High levels of acrylamide are undesirable and may be treated as a hazardous and therefore classed as chemical contamination under the Food Hygiene Regulations. However, how this would be determined by an EHO is uncertain, at least in the short term. The likelihood is that they would be more interested in your understanding of the issues and how you are minimising the risks.


There are many foods that can produce acrylamide and some of them are: Chips, French fries and all battered or fried vegetables. Acrylamide becomes present in very small amounts when food is cooked at high temperatures. In chips the sugar levels affect the acrylamide levels. The particles created by frying in a deep fryer hold the main part of acrylamide in frying oil. These particles stick to the fried goods and are in the end served to the customer. To cut it short, acrylamide is not found in the frying oil, it is in the burned particles within the oil.
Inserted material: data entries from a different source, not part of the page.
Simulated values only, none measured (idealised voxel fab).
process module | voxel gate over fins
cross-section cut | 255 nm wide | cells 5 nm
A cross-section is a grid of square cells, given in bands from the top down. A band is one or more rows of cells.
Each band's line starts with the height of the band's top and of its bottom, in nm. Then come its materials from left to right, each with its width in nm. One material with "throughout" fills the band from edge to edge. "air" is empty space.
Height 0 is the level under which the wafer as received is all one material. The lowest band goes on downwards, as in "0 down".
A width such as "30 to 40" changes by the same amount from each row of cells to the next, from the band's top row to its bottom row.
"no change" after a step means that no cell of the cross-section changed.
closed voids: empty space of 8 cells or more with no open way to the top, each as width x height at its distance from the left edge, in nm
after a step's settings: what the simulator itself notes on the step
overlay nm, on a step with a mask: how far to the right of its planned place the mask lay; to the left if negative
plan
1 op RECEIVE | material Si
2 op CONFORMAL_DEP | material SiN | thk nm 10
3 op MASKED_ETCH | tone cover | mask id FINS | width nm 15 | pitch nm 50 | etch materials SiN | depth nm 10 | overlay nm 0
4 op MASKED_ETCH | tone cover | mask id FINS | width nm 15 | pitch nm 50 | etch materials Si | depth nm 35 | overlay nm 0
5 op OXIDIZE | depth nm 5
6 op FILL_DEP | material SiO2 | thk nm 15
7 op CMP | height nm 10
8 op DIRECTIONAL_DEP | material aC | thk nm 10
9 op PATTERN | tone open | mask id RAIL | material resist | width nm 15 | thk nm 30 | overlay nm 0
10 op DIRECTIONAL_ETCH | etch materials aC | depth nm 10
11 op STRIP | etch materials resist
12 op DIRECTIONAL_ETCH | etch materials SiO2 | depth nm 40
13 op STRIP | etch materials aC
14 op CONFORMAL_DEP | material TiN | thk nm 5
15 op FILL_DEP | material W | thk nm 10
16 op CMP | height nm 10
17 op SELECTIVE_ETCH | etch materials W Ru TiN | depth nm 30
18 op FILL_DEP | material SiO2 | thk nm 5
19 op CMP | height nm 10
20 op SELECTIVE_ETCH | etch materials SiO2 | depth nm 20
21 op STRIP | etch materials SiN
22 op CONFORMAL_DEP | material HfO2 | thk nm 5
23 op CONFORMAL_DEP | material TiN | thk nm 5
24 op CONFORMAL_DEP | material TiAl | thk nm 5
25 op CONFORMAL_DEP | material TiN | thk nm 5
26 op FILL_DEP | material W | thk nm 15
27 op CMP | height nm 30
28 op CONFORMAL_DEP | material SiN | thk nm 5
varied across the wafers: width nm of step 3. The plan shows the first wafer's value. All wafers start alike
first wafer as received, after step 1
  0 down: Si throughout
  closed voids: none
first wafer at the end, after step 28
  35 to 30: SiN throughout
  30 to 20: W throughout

VITO removes 95-99% of those particles.


That’s why the proper filtration mechanism is needed to ensure that staff working in the kitchen get the best out of the frying equipment that has been specified. When oil has been used, even for one service session, it should be filtered before the next session. This can only be achieved by filtering in the fryer as it is impractical to remove oil from the fryer when hot. Only filtering will keep the oil clean.

Even if the oil life could be doubled by a miraculous treatment, you can’t fry food successfully in dirty oil. The main factor apart from filtering is the total polar material or ‘TPM’. Only taking the TPM will determine the life of the oil. This can be measured by an oil tester and a simple readout on the display screen will tell the chef exactly when to change the oil so as to leave nothing to chance. It is important to have this feature as when oil is filtered regularly it is not visually apparent when it is at the end of its life.

Most kitchens throw the oil away far before the end of its life by visual appearance. They tend to take the view that if it looks dirty, it should be changed. If you really want to increase profits and give customers fresh-tasting and clean-looking food, as well as maintain the frying equipment that you have invested in, the answer is quite simply to filter.